Ross, who has been under increasing scrutiny as his team has floundered in the standings, made his frustrations known about the umpiring in the game, going on an expletive-laden tirade.

“They’re closing the roof to get rid of the shadows late. There was just a lot of bulls--- that went on today. I thought it was horses---, I don’t f---ing know,” he said.

You can watch the clip here. Yes, there is profanity, and no, it isn't bleeped.

The Cubs, who had just blown a six-run lead the previous day, had a 6-2 lead heading into the bottom of the eighth inning, but they came within a whisper of losing the game twice.

It was Ian Happ who provided the heroics, gunning out Andruw Monasterio at the plate in the 10th inning on a single to left field. He then threw out Owen Miller at the plate in the 11th inning on a flyout, capping off one of the more remarkable Cubs games of the season.

While the team was undoubtedly happy about the win, Ross was plenty fired up about the work of the umpires in the game. He argued a call in the sixth inning after it appeared William Contreras strayed out of the baseline heading to first, leading to an errant throw and a run-scoring play for the Brewers.

He continued to argue ball and strike calls for the rest of the game, but the real explosion occurred in the 11th inning. With Nico Hoerner at first and two outs, Dansby Swanson was at the plate with a 2-1 count. After Clayton Andrews threw a strike, home plate umpire Erich Bacchus rang him up as though Swanson had struck out.

First base coach Mike Napoli began yelling toward the plate, and first base umpire Andy Fletcher ejected him from the contest, causing another unfriendly exchange of ideas.

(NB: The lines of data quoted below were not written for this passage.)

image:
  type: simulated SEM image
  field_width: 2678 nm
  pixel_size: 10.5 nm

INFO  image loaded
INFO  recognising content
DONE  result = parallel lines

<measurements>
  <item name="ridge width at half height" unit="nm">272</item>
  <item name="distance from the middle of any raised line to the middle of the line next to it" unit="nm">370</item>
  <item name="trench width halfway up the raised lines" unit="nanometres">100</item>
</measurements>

Following Napoli’s exit, which was greeted by a standing ovation from the dugout, Ross came out to have an irrational discussion with Bacchus at the plate, and he too was given the green light to take an early shower.

“There was some frustration,” Ross said. “It was big. I’m trying to balance the emotions and have these guys execute and have good at-bats. It wasn’t very good, and we made that known.”

Ross and Napoli may have had a point. According to the website Ump Scorecards, Bacchus’ strike zone was correct 96% of the time, ranking him in the 78th percentile of games this season.

The overall favor of his calls in the game was skewed toward the Brewers by 0.8 runs, a key measuring stick in a one-run game.

Ross also called into question the Brewers’ decision to begin closing the roof in the late stages of the game. At first, the team closed the left side of the structure, cutting back on the shadows on the field, and then by the end of the game had closed the roof completely.

Under MLB rules, the home team gets to decide whether to close the roof of the stadium or not, and the Brewers opted to start the contest with the roof open.

Once the game begins, the roof can only be closed if there is a chance of inclement weather, and can be done so in consultation with the umpires.

There was a chance of scattered thunderstorms in the forecast, but no rain fell on Milwaukee during the game, according to the National Weather Service.